Chocolate that’s 99% carbon free... but costs you a packet!
NIBBLING on a bar of chocolate might be a naughty treat – but now there is at least one less reason to feel guilty.
A new brand being stocked at the upmarket London store Fortnum & Mason claims to be the first to have virtually no adverse effect on the environment.
Sailboat Chocolate is said to be the 99 per cent free of carbon emissions – although the downside is that it costs more than £8 (€8.86) for a small bar.
The cocoa beans originate in a rainforest in Grenada in the Caribbean, where they are processed in a solar-powered factory. The resultant 25kg slabs of chocolate then cross the Atlantic in a 77-year-old 100ft brigantine – a twomasted Dutch sailing ship – called Tres Hombres.
The reason the chocolate isn’t fully carbon-free is because the vessel needs to carry a supply of fuel in case of emergency.
After a 6,500km journey taking up to eight weeks, the cargo eventually lands at Carlingford Lough in Co. Louth. It is then transported by rowing boat and horse and cart Neary Nogs in Newry, the oldest chocolatiers in Ireland, where staff break up the giant slabs, put them through a further production process in another solarpowered factory and then package them in recyclable, biodegradable materials.

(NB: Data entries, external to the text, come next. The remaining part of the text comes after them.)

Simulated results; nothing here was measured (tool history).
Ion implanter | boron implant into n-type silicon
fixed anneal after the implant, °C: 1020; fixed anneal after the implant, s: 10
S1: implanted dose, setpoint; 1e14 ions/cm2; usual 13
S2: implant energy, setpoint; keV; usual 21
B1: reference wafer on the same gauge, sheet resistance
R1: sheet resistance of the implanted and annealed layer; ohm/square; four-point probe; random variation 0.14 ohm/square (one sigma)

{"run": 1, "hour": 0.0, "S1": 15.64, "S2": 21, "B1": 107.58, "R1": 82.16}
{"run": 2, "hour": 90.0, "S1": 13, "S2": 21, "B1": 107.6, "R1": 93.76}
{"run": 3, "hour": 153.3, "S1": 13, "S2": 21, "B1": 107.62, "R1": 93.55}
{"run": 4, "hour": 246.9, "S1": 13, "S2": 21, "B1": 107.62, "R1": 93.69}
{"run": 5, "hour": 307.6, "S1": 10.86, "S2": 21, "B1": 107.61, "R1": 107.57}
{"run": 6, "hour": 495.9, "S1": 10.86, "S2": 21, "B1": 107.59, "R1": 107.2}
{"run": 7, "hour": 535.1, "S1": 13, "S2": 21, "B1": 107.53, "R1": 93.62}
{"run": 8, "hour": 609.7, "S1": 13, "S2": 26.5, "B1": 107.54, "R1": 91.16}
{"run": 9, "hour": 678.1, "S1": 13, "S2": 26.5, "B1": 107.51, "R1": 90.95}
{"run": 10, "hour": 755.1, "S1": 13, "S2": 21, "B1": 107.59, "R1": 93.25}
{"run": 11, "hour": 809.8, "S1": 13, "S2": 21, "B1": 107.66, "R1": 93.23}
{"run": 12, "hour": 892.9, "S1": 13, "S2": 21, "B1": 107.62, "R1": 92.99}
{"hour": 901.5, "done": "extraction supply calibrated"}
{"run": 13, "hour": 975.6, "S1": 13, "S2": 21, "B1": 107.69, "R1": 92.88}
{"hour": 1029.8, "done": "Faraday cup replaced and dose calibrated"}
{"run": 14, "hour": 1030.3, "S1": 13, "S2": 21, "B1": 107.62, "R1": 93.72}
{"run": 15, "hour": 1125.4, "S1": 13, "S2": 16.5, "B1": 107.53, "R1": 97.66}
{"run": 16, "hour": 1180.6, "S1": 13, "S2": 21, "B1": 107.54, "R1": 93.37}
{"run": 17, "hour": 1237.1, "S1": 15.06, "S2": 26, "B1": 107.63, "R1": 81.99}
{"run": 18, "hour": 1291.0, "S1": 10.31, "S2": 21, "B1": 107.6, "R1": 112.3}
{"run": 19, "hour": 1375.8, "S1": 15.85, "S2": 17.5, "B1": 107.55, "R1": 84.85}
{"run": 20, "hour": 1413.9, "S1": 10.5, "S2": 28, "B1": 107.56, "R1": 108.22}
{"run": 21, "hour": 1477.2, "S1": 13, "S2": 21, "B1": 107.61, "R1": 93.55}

From there, the bars are taken by another sailboat to Bangor in North Wales and, finally, driven to Fortnum & Mason’s Piccadilly store in a fleet of electric vans.
There, the ‘royal grocer’ is selling the chocolate at £24.95 (€27.66) for three 60g pouches, each with a different concentration of the Trinitario cocoa.
Sophie Young, a buyer for the shop, which was founded in 1707 by one of Queen Anne’s footmen but is now owned by an investment fund, said the chocolate was ‘showcasing our values in an innovative way’.
Shipping is responsible for around 2.5% of global carbon emissions, and a 2018 study found that the UK chocolate industry produces about
2.1 million tons of greenhouse gases a year – the same as a city the size of Belfast. Farmers who grow the cocoa beans in Grenada are also paid a reported 65% above the market price, while factory workers get double the going rate.